This month has been amazing, thus far! I’m inspired both with my upcoming raw food exploration and just by the people I’ve been coming across in life daily. Isn’t that the best? Music continues to grow new roots and I’m excited to challenge myself and see what I can really do with it. It’s now manifesting itself in even more corners of my reality, like at work (I just started in an office and discovered there’s actually a studio in the back! haha Awesome, right?).
I decided to let go of all of the negative figures in my life as well. I have leaned towards excuses to keep those causing me stress around. I wanted to fight through struggle because I believed it was worth it. It’s not worth grabbing if you don’t reach, right? My soul was craving the challenge, and most of all affection. I fell in love with the euphoria of being with someone who I could finally share myself with, that someone who I can be naked with in every way. It never happened before.
I have accepted that it no longer functions as an aid in my growth. I am worth infinitely more than that struggle.
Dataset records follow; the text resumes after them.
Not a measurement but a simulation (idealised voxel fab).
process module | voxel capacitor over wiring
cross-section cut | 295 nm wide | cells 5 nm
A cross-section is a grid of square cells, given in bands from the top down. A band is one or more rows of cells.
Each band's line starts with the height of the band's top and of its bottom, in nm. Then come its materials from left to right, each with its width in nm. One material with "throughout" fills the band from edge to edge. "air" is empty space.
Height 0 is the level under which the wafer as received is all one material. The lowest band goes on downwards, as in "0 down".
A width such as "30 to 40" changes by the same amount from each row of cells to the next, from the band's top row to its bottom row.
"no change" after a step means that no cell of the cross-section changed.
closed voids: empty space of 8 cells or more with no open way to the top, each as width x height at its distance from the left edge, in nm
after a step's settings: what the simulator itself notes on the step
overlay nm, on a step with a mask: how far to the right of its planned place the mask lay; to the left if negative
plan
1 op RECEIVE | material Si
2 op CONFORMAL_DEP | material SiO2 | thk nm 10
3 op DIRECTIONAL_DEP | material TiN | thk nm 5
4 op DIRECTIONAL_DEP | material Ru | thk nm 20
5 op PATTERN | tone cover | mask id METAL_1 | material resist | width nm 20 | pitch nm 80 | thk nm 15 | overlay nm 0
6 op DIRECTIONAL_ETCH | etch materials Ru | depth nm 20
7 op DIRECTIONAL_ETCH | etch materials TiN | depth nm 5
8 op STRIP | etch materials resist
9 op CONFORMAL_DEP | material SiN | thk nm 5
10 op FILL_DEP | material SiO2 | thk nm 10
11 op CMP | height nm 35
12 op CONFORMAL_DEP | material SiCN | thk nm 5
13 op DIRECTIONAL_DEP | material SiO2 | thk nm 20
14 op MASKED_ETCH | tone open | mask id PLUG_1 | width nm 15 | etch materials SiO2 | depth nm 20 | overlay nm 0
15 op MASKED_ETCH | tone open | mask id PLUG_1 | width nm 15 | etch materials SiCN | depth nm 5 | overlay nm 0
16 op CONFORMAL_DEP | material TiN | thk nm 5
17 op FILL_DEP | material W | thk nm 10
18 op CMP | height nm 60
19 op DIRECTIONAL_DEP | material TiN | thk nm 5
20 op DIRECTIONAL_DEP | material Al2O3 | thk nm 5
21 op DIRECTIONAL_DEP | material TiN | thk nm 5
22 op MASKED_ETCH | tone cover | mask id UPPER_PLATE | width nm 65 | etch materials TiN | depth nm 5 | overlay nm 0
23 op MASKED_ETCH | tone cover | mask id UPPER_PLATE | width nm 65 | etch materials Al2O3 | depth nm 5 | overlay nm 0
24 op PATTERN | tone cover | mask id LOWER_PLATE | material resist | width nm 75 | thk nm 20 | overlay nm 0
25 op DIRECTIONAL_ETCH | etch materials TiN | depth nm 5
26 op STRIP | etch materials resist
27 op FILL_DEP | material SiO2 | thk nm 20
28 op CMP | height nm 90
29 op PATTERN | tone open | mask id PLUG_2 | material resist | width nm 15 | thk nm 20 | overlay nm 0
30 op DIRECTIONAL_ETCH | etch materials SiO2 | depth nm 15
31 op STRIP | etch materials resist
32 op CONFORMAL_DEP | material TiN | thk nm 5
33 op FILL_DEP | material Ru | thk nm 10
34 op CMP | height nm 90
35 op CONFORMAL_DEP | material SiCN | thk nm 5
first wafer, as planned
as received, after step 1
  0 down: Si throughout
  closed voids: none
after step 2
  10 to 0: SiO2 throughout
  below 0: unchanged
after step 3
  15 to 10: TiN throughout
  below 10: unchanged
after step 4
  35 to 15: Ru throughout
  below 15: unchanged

If you notice my trail of posts since the beginning of CosmicFrolic.com, you might have an idea about how intensely I feel as a person. I personally have been fighting my own demon’s as well as that of another just to ensure the growth of this love. My first love. It’s been a true battle. I have been thinking “This must be the battle of being a woman.”
I say that as I have gathered the perspectives of others for years, and here I am finally as an earthly being experiencing something which leaves me feeling completely outside of myself while being trapped within myself. What else is a girl to do but to master the art (or is it simply a game) of emotions? I seriously pondered on the idea of how I’d train myself to be completely unaffected by negativity JUST to continue this relationship that has clearly ran its course. I constantly find myself waiting for my love to reflect back to me from the direction where it’s pointed.
Just noting everyone else’s opinions, this particular “love” thing sounds like a game. But, it feels like a roller coaster that I want to get off.
Or could it be that a troublesome first love is the doorway into where I’m supposed to be? I like this idea more, as, I really never had much fun playing games. Wellll, I DO love Sonic and Mario and I do LOVE roller coasters.
But in seriousness, I have given so much energy to preserving what I convinced myself was a beautiful plant that was struggling to continue its growth. It was suddenly hit with hard rain and winds before it could reach the peak, but there are already so many beautiful blooms to it. Because of these blooms, I thought that if I could protect it from the rest of nature, the plant would be fine and continue on its path to being this amazing, beautiful source of oxygen in my life.
Today I am accepting that this plant doesn’t belong in my garden. I am simply not equipped to care for it, but it did teach me many things about myself. I am much stronger and brighter than ever because I know for certain that my love is pure and I know I will receive it just as I give it, when I’m supposed to, with the right one. I have learned what it means to expose myself and I am thankful for that. For now, my love is for everyone and most of all myself!
Be beautiful as you are right NOW. Do not allow anyone to make you feel that you are wrong for being how and who you are. Do not accept feeling lonely in a relationship of any sort. There is beauty out there waiting for us.
Real connections do not fade in and out, they are one’s key motivation in life. Love is abundant. If the puzzle does not fit, you cannot cut the edges in order to make it fit because, what happens if the RIGHT piece is right in front of your eyes? You must accept this and let it go. Fall back and be youthful! This is what I’m experiencing now and if you are feeling something similar, I encourage you to be brave enough to try something new with me. Love and light!